6. Python Public API Conventions

6. Python Public API Conventions#

Status#

Superseded by decision 10. Merge authoring apps into openedx_content (using Applets).

Context#

OEP-49 lays out conventions for having per-app API modules, and we follow this module naming convention for apps in openedx_learning. Unfortunately, this has a couple of drawbacks for Learning Core:

  1. Casual API consumers will have difficulty finding functions they need. Learning Core apps tend to be smaller than what OEP-49 envisioned, meaning that we have more of them. This makes them easier to reason about individually during development, but cumbersome to casually scan through for the things you need. This will get worse over time, as we continue to add new apps.

  2. We will have less flexibility to refactor apps over time if API consumers import directly from each app. We want to provide a more stable interface, but this repo will be undergoing heavy development in the coming years.

For these reasons, we should supplement OEP-49 recommendations with a more consumer-friendly API layer.

Decision#

In addition to OEP-49, we will adopt the following practices:

Learning Core Django apps will be grouped into packages.

Apps in openedx_learning will be grouped into broadly related packages under openedx_learning.apps. The first of these groups will be “authoring” (openedx_learning.apps.authoring). Future packages may include “learner”, “personalization”, “activity”, “grading”, etc.

Learning Core Django apps will continue to have their own api modules.

So for example, openedx_learning.apps.authoring.components.api will continue to exist.

Learning Core will have a top level package for its public API.

All public APIs intended for use by consumers of Learning Core will be represented as modules in the openedx_learning.api package that corresponds to the app groupings (e.g. openedx_learning.api.authoring).

App api modules will define their public functions using __all__.

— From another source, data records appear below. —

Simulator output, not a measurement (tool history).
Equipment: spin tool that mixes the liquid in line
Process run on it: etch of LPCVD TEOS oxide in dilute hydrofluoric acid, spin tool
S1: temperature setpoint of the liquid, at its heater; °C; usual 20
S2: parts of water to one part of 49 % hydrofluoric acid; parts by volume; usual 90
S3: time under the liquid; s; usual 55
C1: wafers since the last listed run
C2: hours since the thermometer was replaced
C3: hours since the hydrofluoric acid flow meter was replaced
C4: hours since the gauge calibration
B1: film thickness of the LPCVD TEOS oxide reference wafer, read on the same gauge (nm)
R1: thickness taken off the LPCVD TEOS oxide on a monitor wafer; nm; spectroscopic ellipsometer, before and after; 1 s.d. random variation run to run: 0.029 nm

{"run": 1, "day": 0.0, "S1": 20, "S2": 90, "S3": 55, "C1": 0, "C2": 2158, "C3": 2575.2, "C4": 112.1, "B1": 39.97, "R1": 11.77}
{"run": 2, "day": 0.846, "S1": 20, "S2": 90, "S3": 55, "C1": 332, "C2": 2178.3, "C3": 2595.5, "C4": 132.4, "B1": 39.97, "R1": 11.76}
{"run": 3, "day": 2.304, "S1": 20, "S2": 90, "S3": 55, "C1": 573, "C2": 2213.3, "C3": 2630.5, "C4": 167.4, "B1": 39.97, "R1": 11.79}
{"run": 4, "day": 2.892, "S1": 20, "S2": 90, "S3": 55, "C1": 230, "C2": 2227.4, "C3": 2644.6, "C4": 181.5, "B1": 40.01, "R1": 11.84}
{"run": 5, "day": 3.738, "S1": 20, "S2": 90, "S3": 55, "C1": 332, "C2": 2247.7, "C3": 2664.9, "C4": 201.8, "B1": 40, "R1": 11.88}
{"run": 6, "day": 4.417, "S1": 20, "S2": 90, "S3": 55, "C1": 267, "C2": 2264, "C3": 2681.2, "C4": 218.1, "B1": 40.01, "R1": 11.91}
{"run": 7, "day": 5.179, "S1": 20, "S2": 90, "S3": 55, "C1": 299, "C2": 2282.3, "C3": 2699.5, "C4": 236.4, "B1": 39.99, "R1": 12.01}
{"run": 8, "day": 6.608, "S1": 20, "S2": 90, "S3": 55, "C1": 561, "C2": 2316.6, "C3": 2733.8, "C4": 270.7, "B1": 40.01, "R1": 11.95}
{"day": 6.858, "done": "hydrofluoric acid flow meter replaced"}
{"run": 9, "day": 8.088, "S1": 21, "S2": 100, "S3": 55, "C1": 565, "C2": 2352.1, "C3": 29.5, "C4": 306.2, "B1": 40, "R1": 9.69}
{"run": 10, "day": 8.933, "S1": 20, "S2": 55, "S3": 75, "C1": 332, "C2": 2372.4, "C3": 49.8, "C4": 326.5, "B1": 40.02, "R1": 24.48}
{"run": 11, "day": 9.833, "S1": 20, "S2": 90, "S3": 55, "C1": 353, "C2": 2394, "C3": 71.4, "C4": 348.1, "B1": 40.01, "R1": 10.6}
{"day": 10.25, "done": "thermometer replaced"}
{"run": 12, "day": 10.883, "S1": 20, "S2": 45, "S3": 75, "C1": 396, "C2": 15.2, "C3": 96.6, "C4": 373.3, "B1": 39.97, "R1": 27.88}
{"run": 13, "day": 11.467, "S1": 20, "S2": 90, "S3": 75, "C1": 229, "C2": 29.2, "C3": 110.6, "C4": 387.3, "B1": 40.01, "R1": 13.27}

The public API modules will do a wildcard import from the various apps in their package group. So openedx_learning/api/authoring.py might look like:

from ..apps.authoring.components.api import *
from ..apps.authoring.contents.api import *
from ..apps.authoring.publishing.api import *

This relies on the individual apps to properly set __all__ to the list of functions that they are willing to publicly support.

App api modules within a package of apps still import from each other.

So for example, openedx_learning.apps.authoring.components.api will continue to import APIs that it needs from ..publishing.api, instead of using the public API at openedx_learning.api.authoring. These imports should not use wildcards.

Functions and constants that are not listed as part of a module’s __all__ may still be imported by other app APIs in the same package grouping. This should allow a package more flexibility to create provisional APIs that we may not want to support publicly.

If a function or attribute is intended to be completely private to an app’s api module (i.e. not used even by other apps in its package), it should be prefixed with an underscore.

App api modules should not import directly from apps outside their package.

For example, openedx_learning.apps.personalization.api should import authoring API functions from openedx_learning.api.authoring, not directly from something like openedx_learning.apps.authoring.components.api. This will help to limit the impact of refactoring app package internal changes, as well as exposing shortcomings in the existing public APIs.

Public API modules may implement their own functions.

In addition to aggregating app api modules via wildcard imports, public API modules like openedx_learning.api.authoring may implement their own functionality. This will be useful for convenience functions that invoke multiple app APIs, and for backwards compatibility shims. When possible, the bulk of the logic for these should continue to live in app-defined APIs, with the public API module acting more as a glue layer.

Import Linter will be used to enforce these restrictions.

Rejected Alternatives#

Public APIs in each app package

We could have added these aggregations as api modules in each app group package, e.g. openedx_learning.apps.authoring.api. We are not doing this because:

  • It’s more convenient for browsing and documentation generation to have the public API modules in the same package.

  • It’s more idiomatic for Python libraries to expose their APIs in appropriately named modules (like authoring), rather than all imported modules being named api.

Collapse the namespace to remove apps.

The openedx_learning package only has a few sub-packages inside: api, apps, and lib. We could remove the apps package and have those app package groups appear as peers of api and lib, so something like:

# Public API package
openedx_learning.api

# All the app groups
openedx_learning.authoring
openedx_learning.grading
openedx_learning.personalization

# Public lib package
openedx_learning.lib

The reasons why we’re not doing this:

  • Having an apps package makes it more obvious that all Django apps go in there, and that we should not have them in openedx_learning.lib or openedx_learning.api.

  • It makes it easier to make blanket statements and lint checking like, “nothing in edx-platform should ever import from openedx_learning.apps”.

  • It’s more consistent to keep all the app groups in one package, instead of having openedx_learning hold mostly app groups and a few odd exceptions like lib.

Use _api modules in apps instead of api.

To better signal that individual app api modules should not be used by consumers like edx-platform, we could adopt the convention that apps create a _api module instead.

I’m not adding this because it feels unintuitive that apps would import a private module from other apps, e.g. the components app importing from openedx_learning.apps.publishing._api. My hope is that documentation and import linter rules in edx-platform will be enough to make it clear that APIs should only be imported from openedx_learning.api.

We should revisit this at a later time if this turns out to be a source of confusion.

Changelog#

2026-04-02:

  • Added “Status”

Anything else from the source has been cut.